The overall evidence suggests that Flamsteed followed in the reforming lineage of which Kepler was a part, accepting the principle of astrology but criticising both the practitioners and many of the practices.
May I refer HASTRO members to pp. 164-5 of Vol 2 of my History of Western Astrology. – Nick Campion
Aside from Campion, the prevailing notion among historians downplays any kind of thaumaturgy, but insists that Flamsteed was being flippant and sarcastic. The main reason for that notion is the note at the bottom of the inset: Risum teneatis amiti. Whomever transcribed the chart for Hone’s Every-Day Book had apparently mis-transcribed the Latin:

What does this little quip mean? Some basic translations suggest a cheerful, if not jocular tone:
Risum teneatis, amiti = Keep smiling, my friends.
Risum tene atigamite = Hold your laughter, please.
The Risum is from the Latin root meaning to laugh:

The meaning of “risible” in English has always been simply about having a laugh:

Having a laugh can also come at the expense of someone else. The idiom about “getting a rise” out of someone comes from that erudite tradition of belittling the captive neophyte student::

Indeed, the rascal scholar is always up for some high-brow laughs. Academia loves its shenanigans and inside jokes.
Was Flamsteed trying to somehow ridicule the very Royal Society that hired him? Or, was he making a more subtle joke for his compatriots that only they could be in on? Rebekah Higgitt’s history of science blog tells us that the Latin phrase comes from antiquity:
… this horoscope remains intriguing, for a number of reasons. Firstly, it includes the Latin motto “Risum teneatis amici”, taken from Horace and usually translated as “could you, my friends, refrain from laughing?”. Was this meant sarcastically, or defensively?
https://teleskopos.wordpress.com/2011/08/10/an-auspicious-day-to-found-an-observatory/
Horace, you say? The masterful poet who lived in the 1st Century BC and was often up for some good humor? Where would we find him using this? In his De Arte Poetica, or “The Art of Poetry.” To wit:
Humano capiti cervicem pictor equinam iungere si velit,
et varias inducere plumas undique collatis membris,
ut turpiter atrum desinat in piscem mulier formosa superne,
spectatum admissi risum teneatis, amici?
———————————————–
If a painter wishes to join a horse’s neck to a human head,
and to introduce various feathers on all sides,
so that the beautiful woman ends shamefully black in a fish,
will you hold back your laughter, friends, having admitted the sight?
A human head, on the neck of a horse? With feathers? Where in the cosmos might such a silly creature be found?
That’s right, the constellational iconography of Sagittarius, which combined a horse, a human head, and some wings:

And which has survived to this day as the motif of the astrological “sign” of The Archer, though the wings are mostly missing:

Slap the head of panther on the caricature, and we go all the way back to the most ancient of times…

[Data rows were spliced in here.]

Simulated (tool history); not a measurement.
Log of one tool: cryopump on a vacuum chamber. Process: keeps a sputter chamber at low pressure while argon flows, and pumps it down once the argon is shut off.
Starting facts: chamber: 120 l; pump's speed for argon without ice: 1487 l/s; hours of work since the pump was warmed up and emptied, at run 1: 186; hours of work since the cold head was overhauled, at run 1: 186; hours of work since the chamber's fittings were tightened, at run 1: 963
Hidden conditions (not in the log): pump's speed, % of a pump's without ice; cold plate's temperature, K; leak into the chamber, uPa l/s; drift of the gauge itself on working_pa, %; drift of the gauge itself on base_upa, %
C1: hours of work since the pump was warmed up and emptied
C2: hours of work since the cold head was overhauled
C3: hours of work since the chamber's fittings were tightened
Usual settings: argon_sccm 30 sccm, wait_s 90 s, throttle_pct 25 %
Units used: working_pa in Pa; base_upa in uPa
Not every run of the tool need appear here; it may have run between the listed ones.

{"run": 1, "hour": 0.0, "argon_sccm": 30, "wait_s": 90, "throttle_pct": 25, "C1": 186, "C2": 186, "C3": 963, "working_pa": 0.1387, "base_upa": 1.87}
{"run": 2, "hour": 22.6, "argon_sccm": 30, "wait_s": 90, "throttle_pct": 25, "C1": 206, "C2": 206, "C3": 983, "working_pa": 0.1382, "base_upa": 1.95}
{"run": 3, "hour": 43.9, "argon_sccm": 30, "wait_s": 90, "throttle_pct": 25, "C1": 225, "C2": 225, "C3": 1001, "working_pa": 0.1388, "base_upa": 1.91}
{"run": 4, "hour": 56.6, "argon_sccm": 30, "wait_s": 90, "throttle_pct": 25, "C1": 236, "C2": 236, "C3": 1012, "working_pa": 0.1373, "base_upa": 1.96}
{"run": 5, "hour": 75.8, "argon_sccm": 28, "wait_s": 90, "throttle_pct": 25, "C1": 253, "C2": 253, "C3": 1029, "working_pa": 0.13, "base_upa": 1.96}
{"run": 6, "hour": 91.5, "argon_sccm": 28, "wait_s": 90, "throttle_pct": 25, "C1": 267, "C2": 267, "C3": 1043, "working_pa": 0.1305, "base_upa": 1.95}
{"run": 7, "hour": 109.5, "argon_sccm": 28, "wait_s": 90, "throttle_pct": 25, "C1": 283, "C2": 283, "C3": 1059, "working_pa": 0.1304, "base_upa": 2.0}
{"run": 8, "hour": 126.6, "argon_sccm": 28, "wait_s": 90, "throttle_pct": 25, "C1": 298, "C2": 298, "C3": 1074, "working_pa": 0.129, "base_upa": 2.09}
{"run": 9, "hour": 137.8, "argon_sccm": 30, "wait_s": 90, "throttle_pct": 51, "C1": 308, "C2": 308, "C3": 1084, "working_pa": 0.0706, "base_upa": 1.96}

Getting back to the foundation stone chart, we find that Sagittarius is the ascending sign – the RISING sign. Rising/Risum. Get it?
But it doesn’t end there. The Royal Society that hired Flamsteed began some years earlier, in 1660, when Christopher Wren, the famed mathematician and architect of St. Paul’s Cathedral, organized a lecture at Gresham College and invited many bright minds to attend. After the lecture, a core group of scholars conferred, and formed what would be called the Royal Society, after convincing the Crown to give them title and money. That lecture happened on November 28, and the Sun on that day was in the sign of … you guessed it … Sagittarius.
In fact, the Sun was in the 18th degree of Sagittarius, conjunct the ascendant of the Flamsteed chart, as this bi-wheel reveals:

Flamsteed sure packed a lot of punnery in pudding. That, my friends, was pretty fucking hilarious in the 17th Century.
But, wait, is there even more? As it happens, if we put an outer ring of Behenian fixed stars on the chart, we find that the midheaven is exactly on both Spica and Arcturus – the only stars that are “conjunct” from the ecliptic point-of-view:

Adding to the chuckles, the Sun is widely conjunct Regulus, but the Lunar Nodes are aligned with Sirius while Capella is on the descendant. Are your sides splitting yet?
Did Flamsteed actually direct the Royal Observatory’s builders to place that foundation stone when Spica and Arcturus were culminant, as Campion suggests? We do know Flamsteed was well-versed with crafting astrology charts, which he learned to do in his formative years when he was cloistered due to illness.
Did Flamsteed “believe” in astrology? Not in the sense of a typical horoscopic astrologer of our era, but the point of erecting charts in the first place is to become familiar with where things are in the heavens and how it all works.
His obsession with accuracy of celestial measurement brought him in contact with the right people in the Royal Society, and in the end he got to do what he really loved. He gave England’s professors the most accurate ephemerides possible, which aided the work of Isaac Newton, for instance. It also aided the colonial nation-builders like Benjamin Franklin, for instance, who was no slouch when it came to astronomical charting.
As I often say, the late 17th Century and early 18th Century still had one foot in the supernatural aether and the other on the materialistic ground of scientific pursuits. It was still a time of transition out of the Renaissance and into the Enlightenment, and like all of us, Flamsteed was a captive of his own time. My contention is that he elected his chart not only to take advantage of a fortunate astrological moment, but also to tap into the extant astro-scenario of the Royal Society itself.
The Royal Observatory was all about the heavens, after all, and even the slightest superstition could still haunt the mind that needs both heaven and earth to be properly aligned to honor God and his creation.
All jokes aside, if my take on this is accurate, what Flamsteed pulled off was … I’m just gonna say it … SAG-acious!